The clue is in the bloodline: Viking - Mail Online - Euroseptic: Mary Ellen Synon in Brussels
Today the European Commission is due to recommend that the EU starts membership talks with Iceland. If I cared about the welfare of the eurocrats who are going to get involved in the negotiations -- and I don't -- I'd warn them them to strap on some Kevlar before going into the talks. They are about to 'negotiate' with a nation like no other.
Unlike other small countries, Iceland is not some shivering spaniel puppy longing to be allowed into the EU. The majority of the people of Iceland -- one of the most physically and mentally tough nations on earth -- do not want to join. They have the courage to say that they and their rich fishing grounds and their independence do not need the European Commission and the European Council and all the rest of the EU institutions telling them how to run their country.
The ruling social democrat party is a pro-EU party -- indeed, it is the only pro-EU party in Iceland -- but repeated opinion polls have shown it does not represent the will of the people on the question of Europe.
Then of course there is the question of the way two big, rich EU countries, Britain and the Netherlands, are attempting to bully the Icelandic people over the failure of the Icelandic banks Kaupthing and Landsbanki, known as the Icesave dispute. The shortfall for meeting depositors claims' in Britain and the Netherlands is £3.5bn, and the British and Dutch governments want the Icelanders to pay it.
Yet there are hardly more than 310,000 people in Iceland, babies and children included, and they don't have that kind of money. More, it is hard to see that there is any case, legal or moral, to force the plain people of Iceland to pay for the greed of depositors -- the two banks were offering above-market rates -- in other countries.
But Britain and the Netherlands are trying to force the Icelandic people to pay anyway. So intense has been the bullying that the two big countries have even blocked the IMF from helping Iceland recover from its spectacular crash at the start of the global crisis until it agrees to pay the Icesave billions.
The Icelanders have started the fightback. There will be a referendum on March 6th in which the people will decide whether they will accept responsibility for the banks' liabilities. The Reykjavik government (which consistently has shown itself unworthy of its own courageous people) have struck a crippling deal with the British and the Dutch; but the latest poll shows the people will reject it in the referendum by almost two to one. The same poll shows that the people, by 61 percent to less than 30 percent, think their president was right to take the final decision on such an important issue away from the government and give it directly to the people to decide.

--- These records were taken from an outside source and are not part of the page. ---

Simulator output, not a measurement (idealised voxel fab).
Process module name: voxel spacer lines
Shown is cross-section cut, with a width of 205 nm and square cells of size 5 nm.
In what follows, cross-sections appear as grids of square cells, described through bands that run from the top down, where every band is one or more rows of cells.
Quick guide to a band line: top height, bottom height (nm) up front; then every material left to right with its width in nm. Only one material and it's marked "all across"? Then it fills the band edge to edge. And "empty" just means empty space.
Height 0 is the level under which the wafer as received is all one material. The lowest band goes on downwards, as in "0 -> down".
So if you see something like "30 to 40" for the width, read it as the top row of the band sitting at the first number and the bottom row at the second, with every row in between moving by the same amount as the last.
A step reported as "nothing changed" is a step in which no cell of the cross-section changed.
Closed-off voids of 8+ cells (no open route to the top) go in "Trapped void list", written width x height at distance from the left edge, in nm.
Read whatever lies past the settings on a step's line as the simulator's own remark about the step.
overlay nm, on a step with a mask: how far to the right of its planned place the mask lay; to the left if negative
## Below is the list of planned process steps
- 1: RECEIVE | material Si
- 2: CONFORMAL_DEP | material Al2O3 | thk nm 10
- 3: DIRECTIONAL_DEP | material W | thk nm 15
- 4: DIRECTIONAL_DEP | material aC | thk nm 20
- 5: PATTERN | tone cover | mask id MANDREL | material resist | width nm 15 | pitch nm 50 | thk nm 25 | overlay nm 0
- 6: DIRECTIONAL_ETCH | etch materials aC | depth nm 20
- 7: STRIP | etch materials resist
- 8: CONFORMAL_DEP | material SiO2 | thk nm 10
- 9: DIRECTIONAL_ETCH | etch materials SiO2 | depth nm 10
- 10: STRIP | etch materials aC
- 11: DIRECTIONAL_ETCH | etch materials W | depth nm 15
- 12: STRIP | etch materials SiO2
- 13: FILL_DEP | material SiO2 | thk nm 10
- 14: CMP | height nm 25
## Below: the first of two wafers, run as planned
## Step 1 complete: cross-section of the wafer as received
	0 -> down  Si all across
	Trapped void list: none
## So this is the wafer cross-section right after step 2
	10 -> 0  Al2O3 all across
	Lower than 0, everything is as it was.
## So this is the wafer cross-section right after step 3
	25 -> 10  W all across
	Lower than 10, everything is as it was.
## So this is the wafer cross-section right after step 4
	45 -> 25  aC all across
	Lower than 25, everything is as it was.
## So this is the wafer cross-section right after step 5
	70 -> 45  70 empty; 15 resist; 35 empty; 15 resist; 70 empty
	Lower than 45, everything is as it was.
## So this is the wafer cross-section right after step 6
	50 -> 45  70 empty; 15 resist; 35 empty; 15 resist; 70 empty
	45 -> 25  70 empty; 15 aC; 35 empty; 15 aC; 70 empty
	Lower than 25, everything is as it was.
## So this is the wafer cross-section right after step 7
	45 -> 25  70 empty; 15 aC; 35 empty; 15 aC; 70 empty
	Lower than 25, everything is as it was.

I've been in touch today with Hjortur J. Gudmundsson, director of the Icelandic free market think tank, Civis, about all this. He tells me, 'The government has been trying to get a new and better deal with the British and the Dutch to avoid the referendum since it fears it could mean it will have to resign if it looses it. Whether they will get a better deal remains to be seen but the time before the referendum is of course running out.'
'Since the president's decision, this issue has of course gained much more attention outside Iceland. Which is great -- the British and the Dutch governments obviously don't want this issue to get much attention. They don't want the dispute to be taken to the courts, as Iceland has repeatedly asked for. They quite simply know they would lose the case, and they don't want this to drag along more.'
'What makes this a bit more interesting is that we are now dealing with a temporary government in the Netherlands' -- the Dutch government must face an election within weeks -- 'and probably an outgoing British government.'
'In any case we are determined to win this war. We are not going to be bullied. That is simply against our nature. The atmosphere in Iceland since the autumn of 2008 regarding the Icesave dispute has been similar to a war time atmosphere, I imagine. However, we have from the beginning never seen the British or the Dutch people as our opponents, but only their governments. As we see it, the people of those two countries are just like us -- victims of reckless bankers and incompetent politicians.'
Already the Icelanders have shown that the British and Dutch attempt to use the IMF as a weapon against them has failed, as has the threat by the two governments to block any negotiations by Iceland to join the EU: 'There are indications that we don't need further loans from the IMF -- and the IMF is extremely unpopular in Iceland -- and the vast majority of Icelanders don't want to join the EU anyway. These threats have worked somewhat on the government, but not so much on the public.'
Or, it seems, on the businessmen of Iceland. On February 15th there was an opinion poll taken among the leaders of Icelandic companies about their attitude towards EU membership. Sixty percent of them now think the Icelandic economy is better placed outside the EU than on the inside. Just 31 percent think the interests of the economy would be better secured if Iceland were a member of the EU.
You just have to love these people.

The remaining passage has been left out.